Ireland's international football fallouts

There have been a few since the turn of the Millennium

Mick McCarthy, Roy Keane, Saipan, 2002, World Cup

Manager Mick McCarthy and Roy Keane pass each other during training ©INPHO/Andrew Paton

Mark Kennedy's Ireland career finished rather abruptly in 2002 after 34 caps and four goals.

But little had been known about the events that led up him not featuring for the Boys in Green beyond the age of 26.

This week, the former Liverpool, Manchester City and Wolves player shared his side of the story with former team-mate Kevin Kilbane and told the story of a fallout with ex-Ireland manager Brian Kerr in an apparent miscommunication over availability for a set of matches.

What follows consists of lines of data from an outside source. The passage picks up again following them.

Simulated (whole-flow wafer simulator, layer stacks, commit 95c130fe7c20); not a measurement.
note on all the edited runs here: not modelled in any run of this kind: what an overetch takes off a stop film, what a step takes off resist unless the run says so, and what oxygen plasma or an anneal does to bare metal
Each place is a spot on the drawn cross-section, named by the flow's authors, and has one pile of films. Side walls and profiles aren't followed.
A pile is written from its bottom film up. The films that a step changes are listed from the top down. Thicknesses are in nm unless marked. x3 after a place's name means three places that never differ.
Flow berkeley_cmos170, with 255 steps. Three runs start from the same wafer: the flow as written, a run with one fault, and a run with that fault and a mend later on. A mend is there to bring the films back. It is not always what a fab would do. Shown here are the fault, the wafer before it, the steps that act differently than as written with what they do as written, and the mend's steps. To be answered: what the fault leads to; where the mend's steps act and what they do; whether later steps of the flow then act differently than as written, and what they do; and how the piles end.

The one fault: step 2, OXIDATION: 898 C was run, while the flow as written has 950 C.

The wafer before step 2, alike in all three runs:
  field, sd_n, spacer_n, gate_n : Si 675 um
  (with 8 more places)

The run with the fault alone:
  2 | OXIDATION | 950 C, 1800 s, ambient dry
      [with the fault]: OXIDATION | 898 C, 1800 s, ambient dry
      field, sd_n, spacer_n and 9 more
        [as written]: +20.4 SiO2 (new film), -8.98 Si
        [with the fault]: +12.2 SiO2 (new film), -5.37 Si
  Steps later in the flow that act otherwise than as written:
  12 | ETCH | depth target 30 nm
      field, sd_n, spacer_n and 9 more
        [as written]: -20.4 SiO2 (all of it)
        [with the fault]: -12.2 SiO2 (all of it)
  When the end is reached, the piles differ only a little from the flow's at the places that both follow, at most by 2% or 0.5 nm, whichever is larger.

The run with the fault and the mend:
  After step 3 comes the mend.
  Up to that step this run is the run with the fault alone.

"That was the day my Ireland career [ended] and I just refused to play for them after that," says Kennedy, who now coaches in Manchester City's academy.

Disagreements are part of life and occur regularly at club and international football level.

For example, why did Liverpool's Dejan Lovren not go to Euro 2016 with Croatia?

Ultimately, his relationship with the Croatian national team manager had disintegrated.  

West German great Bernd Schuster never played for his national team beyond the age of 25 after growing discontent

Of course, it goes without saying that arguably the most high profile example of a fallout comes from our own shores, although the event actually took place on the shores of another island.

Mark Kennedy

Saipan remains seared in the collective memory and led to Roy Keane leaving the Ireland camp on the eve of the 2002 World Cup after falling out with Mick McCarthy.  

Indeed, "Saipan" is one of those terms that can be uttered here and will almost certainly be followed by a knowing glance or nod. 

Keane did return to the international fold briefly under McCarthy's successor Kerr, but there is a sense of 'What if?' about that World Cup given that Keane was still at the peak of his powers and a squad with talented youngsters like Robbie Keane and Damien Duff had been unlucky to be knocked out in the last 16 by Spain.

A fellow Cork man in the shape of Stephen Ireland provides a different type of case.

By the time his international career ended prematurely at the age of 21 in 2007 during the Steve Staunton era, Ireland had departed with a peculiarly impressive goal record of four in six caps.

Things unraveled quite quickly in the Autumn of 2007 as Ireland looked to be excused from international duty prior to a match against Czech Republic.

Stephen Ireland

Unfortunately, the player stated that a maternal grandmother - who was very much alive as the papers would quickly uncover - had passed away. Soon after it was claimed that it was his paternal grandmother, which again was proven not to be the case.

"I decided at that stage that I must tell the truth and admit I had told lies," the then Manchester City midfielder said.

"I realise now that it was a massive mistake to say my grandmothers had died and I deeply regret it. It was wrong and I sincerely apologise as I have caused a lot of problems for many people. I would like to apologise to my grandmothers and all my family. I have learnt a valuable lesson from this mess and hope those I have hurt will forgive me."

Despite the public apology, Ireland never played for Ireland again. Initially it was a blow as the midfielder was briefly a Premier League force for Man City at a time when we were crying out for engine room operators.

Bar the occasional rumour of a potential international return from exile in the years prior to his decline, an Ireland comeback has never seemed to be on the cards and back in 2009, he commented: "I've left my country now, and obviously left under the wrong terms, but it's happened and, since then my life has gone really nicely.

"Even if they get to the [2010] World Cup, there's not a part of me that will think, 'That could have been me, I could have been there.'"

That World Cup qualification campaign saw Giovanni Trapattoni almost guide Ireland (the country) to South Africa.

The following campaign for Euro 2012 was much more successful... well, apart from the actual Euro 2012 tournament itself.

Stephen Hunt on the Kevin Foley situation

In the build up, right back Kevin Foley was dropped from the final 23 man squad with Paul McShane replacing him. And his response was strong.

"It is hard to take, you know. I sort of feel betrayed. I don't want to go into too much detail. I just feel betrayed," said the then Wolves man.

"I have done everything I can. That is all I can do. Words can't really describe it. It was tough. The lads have been great, but what happened happened, there's nothing I can do about it now. I hope the lads go on and do as well as they can from the tournament."

Foley never had the opportunity to line out for Ireland again as his international career ground to a halt at the age of just 28.